When SRE Agents Hallucinate Tool Output (and How to Detect It)
Agents sometimes invent tool results that the tool never returned. The detection harness, the most common provocations, and the prompt-level fixes that work.
How it happens
The model is trained to produce confident output. When a tool returns nothing, the model often fills the gap rather than reporting the empty result.
Vague tool descriptions invite hallucination. "Returns metric data" is vague; "returns a JSON object with fields x, y, z, or null on no data" is specific.
Long contexts make hallucination worse. The model loses track of what was actually fetched and what it inferred.
Detection harness
Wrap every tool call. Log: tool name, args, return value, return time. Pair the log with the model's subsequent output.
Run a daily job: for each agent run, find statements in the model output that reference tool data. Cross-check against the actual tool returns. Mismatches are flagged.
Mismatches are reviewed by a human at first. Once the harness is calibrated (low false-positive rate), it can auto-flag without review.
Common provocations
Asking the model to summarise tool output that was empty. Fix: in the prompt, tell the model what to do when output is empty ("say so explicitly").
Asking the model to combine output from multiple tools. The model may attribute facts to the wrong source. Fix: structured output that names the source.
Asking the model to extrapolate. "Based on the trend, what is next week's value" lets the model fabricate a trend if the data did not show one.
Prompt-level fixes
Add an explicit clause: "Only use information that came from a tool call. If a tool returned no data, say so."
Show the model the raw tool output, not a summary. Summarisation is where hallucinations creep in.

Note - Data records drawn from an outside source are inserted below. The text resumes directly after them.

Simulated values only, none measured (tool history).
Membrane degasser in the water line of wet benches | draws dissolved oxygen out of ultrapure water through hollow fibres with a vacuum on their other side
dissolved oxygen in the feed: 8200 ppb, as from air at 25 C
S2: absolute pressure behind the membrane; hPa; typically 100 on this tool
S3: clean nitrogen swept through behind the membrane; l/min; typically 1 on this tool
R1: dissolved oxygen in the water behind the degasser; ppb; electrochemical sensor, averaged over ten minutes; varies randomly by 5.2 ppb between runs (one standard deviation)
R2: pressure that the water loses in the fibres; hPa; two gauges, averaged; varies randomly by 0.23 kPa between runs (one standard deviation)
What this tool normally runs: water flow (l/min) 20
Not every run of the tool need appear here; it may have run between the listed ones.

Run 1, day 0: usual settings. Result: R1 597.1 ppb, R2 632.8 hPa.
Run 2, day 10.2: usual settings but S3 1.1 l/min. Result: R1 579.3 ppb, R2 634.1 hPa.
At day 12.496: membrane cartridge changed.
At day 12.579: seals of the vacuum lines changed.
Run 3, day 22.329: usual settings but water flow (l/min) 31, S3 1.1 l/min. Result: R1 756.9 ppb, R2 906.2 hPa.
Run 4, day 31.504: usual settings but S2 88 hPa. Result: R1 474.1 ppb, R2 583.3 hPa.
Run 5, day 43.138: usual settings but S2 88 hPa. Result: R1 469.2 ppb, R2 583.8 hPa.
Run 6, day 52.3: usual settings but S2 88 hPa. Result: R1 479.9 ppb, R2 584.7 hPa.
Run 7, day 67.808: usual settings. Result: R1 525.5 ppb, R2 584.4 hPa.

Use structured output with a "sources" field. The model has to attribute each fact to a source; missing source raises a flag.
The cost of detection
Detection is mostly compute, not engineering. The harness adds 10-20% to per-run cost.
The cost is recovered in caught regressions. Each hallucination caught early prevents a downstream incident.
Disable detection in production after the harness has been calibrated and the agent is stable. Re-enable on every prompt change. Treat it like a regression-detection layer that is on for risky changes.